"Dear Young Philanthropist"

9, 10, 11, 12

After researching the life and work of a chosen philanthropist from history, the learner takes on the role of that philanthropist in writing a letter to the learner. In this letter, the philanthropist discusses his/her motivations and feelings about his/her work, and compares and contrasts his/her work with the philanthropic work of the learner. The learner also prepares his/her previously created visual presentation and the two letters s/he has written for public display.

Lesson Rating 
PrintOne Fifty-Minute Class Period

The learner will:

  • summarize the life and work of a previously researched philanthropist in the form of a letter s/he writes in the role of that philanthropist.
  • compare and contrast the work of the philanthropist with the philanthropic work in which s/he is (or plans to be) involved.

Clear contact paper and scissors for "laminating" previously created posters and letters


  1. Anticipatory Set: Write the class' definitions of "philanthropy" and "philanthropist" on the board and ask the class to consider how they, as individuals, have acted philanthropically. Instruct the class to write a short list of their philanthropic acts. (Note: The teacher may need to make suggestions, for example, babysitting or lawn work for neighbors, participating in school or community-sponsored charity events, writing a letter to a public official.)

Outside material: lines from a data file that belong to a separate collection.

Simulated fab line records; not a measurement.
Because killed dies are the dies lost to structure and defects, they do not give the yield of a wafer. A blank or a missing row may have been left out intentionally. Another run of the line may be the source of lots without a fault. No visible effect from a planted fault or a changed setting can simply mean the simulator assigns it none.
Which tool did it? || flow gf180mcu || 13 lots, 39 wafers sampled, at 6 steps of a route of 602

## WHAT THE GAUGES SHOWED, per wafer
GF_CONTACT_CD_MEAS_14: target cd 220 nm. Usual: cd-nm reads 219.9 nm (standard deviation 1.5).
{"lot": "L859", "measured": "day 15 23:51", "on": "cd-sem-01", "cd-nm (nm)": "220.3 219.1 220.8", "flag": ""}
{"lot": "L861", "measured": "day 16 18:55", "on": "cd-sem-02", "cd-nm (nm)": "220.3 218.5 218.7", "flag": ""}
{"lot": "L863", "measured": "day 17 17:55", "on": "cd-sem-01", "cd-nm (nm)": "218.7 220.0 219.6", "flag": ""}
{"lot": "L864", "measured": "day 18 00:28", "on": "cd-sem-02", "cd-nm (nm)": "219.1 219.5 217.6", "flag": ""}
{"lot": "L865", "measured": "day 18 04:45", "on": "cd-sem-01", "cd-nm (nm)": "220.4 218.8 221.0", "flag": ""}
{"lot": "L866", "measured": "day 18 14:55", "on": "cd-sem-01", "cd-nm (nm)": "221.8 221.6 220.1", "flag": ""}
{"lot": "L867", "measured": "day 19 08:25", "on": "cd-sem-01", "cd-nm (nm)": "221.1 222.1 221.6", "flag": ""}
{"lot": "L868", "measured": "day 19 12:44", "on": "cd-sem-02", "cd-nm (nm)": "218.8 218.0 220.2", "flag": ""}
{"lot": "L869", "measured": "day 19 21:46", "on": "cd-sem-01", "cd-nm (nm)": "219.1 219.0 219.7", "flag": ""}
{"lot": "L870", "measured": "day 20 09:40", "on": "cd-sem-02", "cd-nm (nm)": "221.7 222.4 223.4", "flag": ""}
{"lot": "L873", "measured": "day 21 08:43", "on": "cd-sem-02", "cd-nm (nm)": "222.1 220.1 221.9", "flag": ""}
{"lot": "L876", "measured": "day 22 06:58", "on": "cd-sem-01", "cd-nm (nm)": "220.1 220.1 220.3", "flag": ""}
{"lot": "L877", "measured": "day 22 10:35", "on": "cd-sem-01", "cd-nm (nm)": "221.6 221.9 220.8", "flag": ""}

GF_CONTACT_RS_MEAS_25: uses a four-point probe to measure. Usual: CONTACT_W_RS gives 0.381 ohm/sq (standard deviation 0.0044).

  2. Using their personal lists and Note Takers Guide (Handout One, Lesson Two) as references, learners should take on the role of the philanthropist they studied to write a reply to the original letter written at the start of the unit. The letter should include a summary of his/her life and work and compare/contrast the philanthropist's work with that of the learner.

  3. After finishing the letter, students should prepare their reports for presentation at school and/or public functions, for example, in the local library, at a "Make a Difference Day" celebration, or at a Martin Luther King, Jr. Day celebration.


Letter two will serve as the assessment, using the same standards and guidelines as letter one, including proper grammar and form, as well as adherence to the Note Taking Guide.

Cross Curriculum 

Students prepare visual presentations on their chosen philanthropist for public and school display. These presentations can be set up for "Make A Difference Day" celebrations, Martin Luther King, Jr. Day, or various school sponsored events. These displays are suitable for use in local libraries, city hall, or other public buildings.

Philanthropy Framework

  1. Strand PHIL.I Definitions of Philanthropy
    1. Standard DP 01. Define Philanthropy
      1. Benchmark HS.2 Identify and discuss examples of philanthropy and charity in modern culture.
  2. Strand PHIL.II Philanthropy and Civil Society
    1. Standard PCS 01. Self, citizenship, and society
      1. Benchmark HS.2 Discuss and give examples of why some humans will sacrifice for the benefit of unknown others.
      2. Benchmark HS.4 Describe and give examples of characteristics of someone who helps others.
    2. Standard PCS 06. Philanthropy in History
      1. Benchmark HS.2 Give an example of individual philanthropic action that influenced national or world history.
      2. Benchmark HS.5 Identify positive philanthropic historic acts or events that helped build the community, state, and nation.
  3. Strand PHIL.III Philanthropy and the Individual
    1. Standard PI 01. Reasons for Individual Philanthropy
      1. Benchmark HS.10 Identify reasons why historic figures acted for the common good.
      2. Benchmark HS.4 Cite historical examples of citizen actions that affected the common good.
  4. Strand PHIL.IV Volunteering and Service
    1. Standard VS 02. Service and Learning
      1. Benchmark HS.1 Select a service project based on interests, abilities, and research.